Of course, there is the solution of merging the changes but again that can only be done based on deep understanding of the business requirements.

I’m not saying CQRS is necessarily the solution but some solution is definitely required for this problem.

Chris Nicola Says:
May 9th, 2010 at 11:30 am
Udi, this is all very interesting and as a fairly pragmatic software developer I’d never assume CQRS is a silver bullet solution for anything. However while in this post you have given yet another reason for why and when we should use CQRS I’ve felt you have not really supported your assertion that there are situations when not to use it.

Could you give at least one concrete example of a situation where there would be notable drawbacks to using CQRS as a solution and perhaps illustrate what those drawbacks are?

Josh Schwartzberg Says:
May 9th, 2010 at 9:48 pm
Tarek,

More explicitly, if you do not allow the second user to click the “begin editing” button for an entity, they would never accidently do some work and find out that all is lost when they go to hit save because someone did it first. This is much like the exclusive check-out mode that many source control systems have. Again, it’s not ideal behavior but it could be a valid solution for smaller systems.

Alex Simkin Says:
May 10th, 2010 at 7:25 am
Base 10 is not a ubiquitous best practice.

In fact it is. 10 (one followed by zero) is ALWAYS base in any positional numbering system.

So you should have been using word “ten” not symbol 10.

Frank Quednau Says:
May 10th, 2010 at 3:28 pm
Reminds me of the fact that there is a formula to calculate an arbitrary digit being at the nth position of the number Pi without calculating the preceding digits – however, it only works with the binary number system. (http://en.wikipedia.org/wiki/Bailey%E2%80%93Borwein%E2%80%93Plouffe_formula)

Tarek Nabil Says:
May 11th, 2010 at 2:18 am
Josh,

What you’re describing is some times referred to as a “Pessimistic Offline Lock”. Although it is suitable for certain situations, it has its limitations, especially in web applications, where users can abandon their sessions and the offline lock would only be released on timeout (whether of the session or the lock).

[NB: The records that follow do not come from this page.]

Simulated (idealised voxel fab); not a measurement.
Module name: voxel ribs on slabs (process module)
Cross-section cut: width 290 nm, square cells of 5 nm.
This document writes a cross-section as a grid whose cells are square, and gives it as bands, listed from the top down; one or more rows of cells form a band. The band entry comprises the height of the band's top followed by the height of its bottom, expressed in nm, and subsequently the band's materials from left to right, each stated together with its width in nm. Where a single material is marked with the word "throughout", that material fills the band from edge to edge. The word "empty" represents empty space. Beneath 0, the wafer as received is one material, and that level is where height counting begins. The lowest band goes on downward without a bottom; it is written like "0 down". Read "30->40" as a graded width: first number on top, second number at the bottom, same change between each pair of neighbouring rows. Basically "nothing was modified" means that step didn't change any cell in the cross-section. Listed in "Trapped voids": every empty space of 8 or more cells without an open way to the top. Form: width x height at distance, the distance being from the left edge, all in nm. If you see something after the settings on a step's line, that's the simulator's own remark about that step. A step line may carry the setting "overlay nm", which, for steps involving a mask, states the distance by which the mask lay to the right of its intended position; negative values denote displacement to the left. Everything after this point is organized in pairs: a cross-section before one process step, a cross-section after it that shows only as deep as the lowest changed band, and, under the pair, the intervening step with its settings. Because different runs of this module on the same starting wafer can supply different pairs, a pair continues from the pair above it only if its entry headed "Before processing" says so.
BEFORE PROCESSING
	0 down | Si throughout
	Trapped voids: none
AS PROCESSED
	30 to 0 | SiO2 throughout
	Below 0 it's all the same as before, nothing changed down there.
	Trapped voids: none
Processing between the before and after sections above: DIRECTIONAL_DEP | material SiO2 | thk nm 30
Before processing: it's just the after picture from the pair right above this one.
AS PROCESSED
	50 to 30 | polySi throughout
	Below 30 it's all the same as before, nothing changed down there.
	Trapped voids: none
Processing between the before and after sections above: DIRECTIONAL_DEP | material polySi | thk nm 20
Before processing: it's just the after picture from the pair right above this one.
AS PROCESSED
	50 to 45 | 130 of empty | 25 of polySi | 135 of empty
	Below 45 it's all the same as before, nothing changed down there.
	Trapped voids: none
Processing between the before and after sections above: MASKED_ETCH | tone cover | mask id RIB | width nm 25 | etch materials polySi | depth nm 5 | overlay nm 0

If you try to fix that by reducing the timeout period of the lock then you risk having the locks timeout while the users are still editing the data.

ste Says:
May 13th, 2010 at 12:17 pm
How is “true single-user-only-thing” defined?
Does it mean, that only a single user views or edits certain data at a time but there could be some kind of process which passes the data from one user to another. Or does it mean that certain data is owned by a single user and only used by this user (like a private document)?

Charlie Barker Says:
May 13th, 2010 at 6:22 pm
I like this rule of thumb it is a good sanity check. I find that once I have a sufficient understanding of the business problem building a solution becomes straightforward. The tricky part is building the understanding. In any given scenario there are many factorss that will affect your ability to build your understanding. I find the larger and more complex problems take many sessions starting at the high level and working down to the detail.
The toughest tasks are where a business is innovating so there are no experts to ask. In this scenario I accept early on that there may be significant direction changes along the way and thus im prepared to scrap or redesign as learning dictates.

Adam Says:
May 14th, 2010 at 8:58 am
Great article. Although you are explicitly talking about CQRS I feel like this applies on a much broader scope of “right tool for the job.” Too many times people find a hammer that they like and decide to use that hammer for everything, even if they really need a screwdriver, or jigsaw.

Kevin Jordan Says:
May 17th, 2010 at 9:28 am
“CQRS is actually in danger of reaching “best practice” status at which point in time people will apply it indiscriminately with truly terrible results.”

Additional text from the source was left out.